Functional Testing & Performance Testing Go Hand in Hand

When asked about the tools they are using to deliver high quality APIs, API providers said that on average, they are using four different API quality tools. The proliferation of tools can lead to inefficiency as developers and testers move between tools, and as systems must be customized to integrate together. The ability to use common assets across multiple systems is becoming increasingly necessary.

Testing is the primary focus for organizations looking to improve API quality. Functional testing, performance testing, unit testing, and performance monitoring are the top tools being used to ensure API quality across the API lifecycle.


Functional testing is the first piece of API readiness. The goal of functional testing is to ensure your API does what it is supposed to do and returns the data it’s expected to return. Using realistic, dynamic data in your functional API tests is critical to covering boundary conditions, positive/ negative testing, and truly simulating the way your consumers interact with your APIs in the real world.

Performance testing is about creating production level load simulations within an application or system that is as near as possible to being a finished product ready to deploy, or an existing application that’s already being used by customers. By utilizing specialized testing Screen-Shot-2018-05-21-at-2-01-17-PM.pngsoftware, load testing allows testers to answer questions like “Is my system doing what I expect under these conditions?”, “How will my application respond when a failure occurs?”, and “Is my application’s performance good enough?”

While these two forms of testing serve two distinct purposes in the API development lifecycle, they also feed into each other and can/should be used in tandem to ensure API performance.

How can you use functional tests, along with your performance testing? Here are four steps you’ll need to follow:


1. Incremental API Testing

Incremental API testing starts at the lowest functional levels. Test a small function and then build from there. If all of the individual components function and perform correctly, chances are they will work together, which will help identify and debug performance bottlenecks in the future.
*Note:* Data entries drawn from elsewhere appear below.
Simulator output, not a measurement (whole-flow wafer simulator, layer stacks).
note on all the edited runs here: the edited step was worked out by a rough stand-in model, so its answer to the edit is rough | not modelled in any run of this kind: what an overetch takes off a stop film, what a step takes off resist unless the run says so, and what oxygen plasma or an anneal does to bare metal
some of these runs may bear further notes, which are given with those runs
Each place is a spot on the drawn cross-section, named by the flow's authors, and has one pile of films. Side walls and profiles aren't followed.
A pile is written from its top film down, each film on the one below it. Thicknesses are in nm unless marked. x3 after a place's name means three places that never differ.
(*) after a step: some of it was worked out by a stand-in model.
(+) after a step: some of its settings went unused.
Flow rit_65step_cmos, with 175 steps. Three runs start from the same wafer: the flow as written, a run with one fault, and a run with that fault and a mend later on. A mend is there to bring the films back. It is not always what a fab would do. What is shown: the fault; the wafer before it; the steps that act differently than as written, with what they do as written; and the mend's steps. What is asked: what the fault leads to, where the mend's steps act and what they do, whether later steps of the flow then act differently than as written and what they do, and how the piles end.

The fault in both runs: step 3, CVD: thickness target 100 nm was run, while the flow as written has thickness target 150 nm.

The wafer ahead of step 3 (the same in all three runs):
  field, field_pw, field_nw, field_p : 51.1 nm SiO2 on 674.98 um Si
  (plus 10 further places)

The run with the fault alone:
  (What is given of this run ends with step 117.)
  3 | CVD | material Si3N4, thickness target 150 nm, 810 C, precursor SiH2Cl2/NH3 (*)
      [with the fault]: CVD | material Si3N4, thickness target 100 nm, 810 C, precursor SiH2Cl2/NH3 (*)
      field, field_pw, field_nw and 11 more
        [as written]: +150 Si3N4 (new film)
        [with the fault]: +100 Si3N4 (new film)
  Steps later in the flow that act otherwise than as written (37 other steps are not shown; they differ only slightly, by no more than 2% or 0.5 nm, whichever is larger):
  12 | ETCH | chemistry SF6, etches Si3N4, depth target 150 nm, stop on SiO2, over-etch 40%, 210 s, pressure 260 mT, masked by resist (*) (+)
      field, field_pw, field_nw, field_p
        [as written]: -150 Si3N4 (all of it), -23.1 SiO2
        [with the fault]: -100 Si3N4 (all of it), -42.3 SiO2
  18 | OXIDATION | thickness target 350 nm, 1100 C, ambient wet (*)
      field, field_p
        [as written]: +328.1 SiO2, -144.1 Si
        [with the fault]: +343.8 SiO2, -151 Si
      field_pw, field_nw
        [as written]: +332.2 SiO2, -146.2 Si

From there, you can introduce performance testing. API load testing tools allow you to manage important factors within the load test like test length, failure conditions, and how virtual load will impact your API to create the most realistic possible scenario. With a tool like ReadyAPI, you can generate load either via rate, to simulate machine-to-machine behavior or virtual user, to simulate actual users interacting with your API models, change the wait time between executions, and specify which test cases you want to load test.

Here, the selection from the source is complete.